- Friday, September 16, 2016 by 5pm (via course website)
Students in History 204 should create a short entry in their research journal (about 600-800 words, or 3-4 pages) that documents how they used Ancestry.com and other reference sources to help launch their investigation of their assigned Dickinson College class of students (1840-1880).
- Entries will NOT be graded on prose or design elements (though both will factor into whether or not the journal entry will ultimately get published). Instead, the focal point of grading will be on research effort and historical analysis. Try to focus on communicating a deliberate and effective protocol for historical research.

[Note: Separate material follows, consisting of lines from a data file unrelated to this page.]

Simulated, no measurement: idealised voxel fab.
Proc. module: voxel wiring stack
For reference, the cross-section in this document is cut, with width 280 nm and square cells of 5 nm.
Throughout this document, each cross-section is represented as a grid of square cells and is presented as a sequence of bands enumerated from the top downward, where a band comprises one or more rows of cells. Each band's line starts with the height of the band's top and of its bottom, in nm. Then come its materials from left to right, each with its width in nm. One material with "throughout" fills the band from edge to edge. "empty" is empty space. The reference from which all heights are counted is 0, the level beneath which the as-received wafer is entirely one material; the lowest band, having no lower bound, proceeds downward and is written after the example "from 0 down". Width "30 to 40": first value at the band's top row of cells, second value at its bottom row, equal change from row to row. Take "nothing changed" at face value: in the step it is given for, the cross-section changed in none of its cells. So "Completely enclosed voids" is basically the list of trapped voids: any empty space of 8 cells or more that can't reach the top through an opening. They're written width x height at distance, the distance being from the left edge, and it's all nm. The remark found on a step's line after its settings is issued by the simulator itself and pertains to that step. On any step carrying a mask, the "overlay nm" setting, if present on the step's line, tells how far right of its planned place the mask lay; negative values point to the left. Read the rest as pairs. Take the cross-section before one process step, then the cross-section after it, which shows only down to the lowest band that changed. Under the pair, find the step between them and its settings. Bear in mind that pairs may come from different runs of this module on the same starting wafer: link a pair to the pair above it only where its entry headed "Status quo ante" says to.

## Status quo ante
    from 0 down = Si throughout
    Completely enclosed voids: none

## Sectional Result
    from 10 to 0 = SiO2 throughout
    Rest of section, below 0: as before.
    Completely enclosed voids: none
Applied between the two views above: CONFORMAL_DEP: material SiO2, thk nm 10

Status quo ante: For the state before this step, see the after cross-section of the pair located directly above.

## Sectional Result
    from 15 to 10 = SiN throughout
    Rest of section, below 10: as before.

- DATA OVERVIEW. Begin by organizing the information about your class from the 1905 Alumni Record into some kind of useful datasets. In other words: try to provide your readers with a general overview of the subject –how many students total, how many graduates, non-graduates, providing some breakdown of their origins, affiliations, and career choices, etc. You may do this basic statistical analysis in sentence form, or through bullet points, or with some kind of table, chart or infographic. It just depends. But keep in mind that this overview might help uncover possible fruitful avenues for teaching and presentation in your later essays and projects.
- OTHER REFERENCE. Then select some of your subjects for further investigation in reference sources beyond the 1905. These reference sources might include: Wikipedia, American National Biography Online (via Library databases), or nineteenth-century publications, such as county histories, regimental histories (for Civil War veterans), or various professional directories (like bench and bar guides, cyclopedias, or annual proceedings from Methodist conferences). Typically, you will be able to research these published nineteenth-century sources most easily by advanced searching in Google Books. Please note that you do not have to research ALL of your subjects in this manner, and certainly should not expect to have the space to report on all of these efforts in your post regardless, but look for opportunities to describe a few or several of them in your initial research journal entry.
- ANCESTRY.COM. Please conclude this initial journal entry by documenting with one or two good examples, how you can trace the lives of your subjects over time using Census records from Ancestry.com (via Library databases). Make sure to include cropped page images from the relevant Census records and try to show some creativity with your interpretation. Here is where, for example, you might look for opportunities to begin identifying the women important in the lives of your Dickinson subjects.
- Prose is not graded here, but writing with clarity and vigor should always be your objective. Poorly written posts will not hurt your grade at this stage, but they will prevent you from getting your work published. Quick note –these entries may contain first person pronouns, but try to keep the focus on “I” to a minimum nonetheless.
- Design is not graded here either, but use this initial entry as a way to test out your WordPress skills. Include images (with proper captions and credits) that have text neatly wrapped around, and provide occasional hypertext links to freely accessible outside sources. Footnotes are not required in research journal entries, but you want to experiment with providing ways for readers to visualize and access your sources.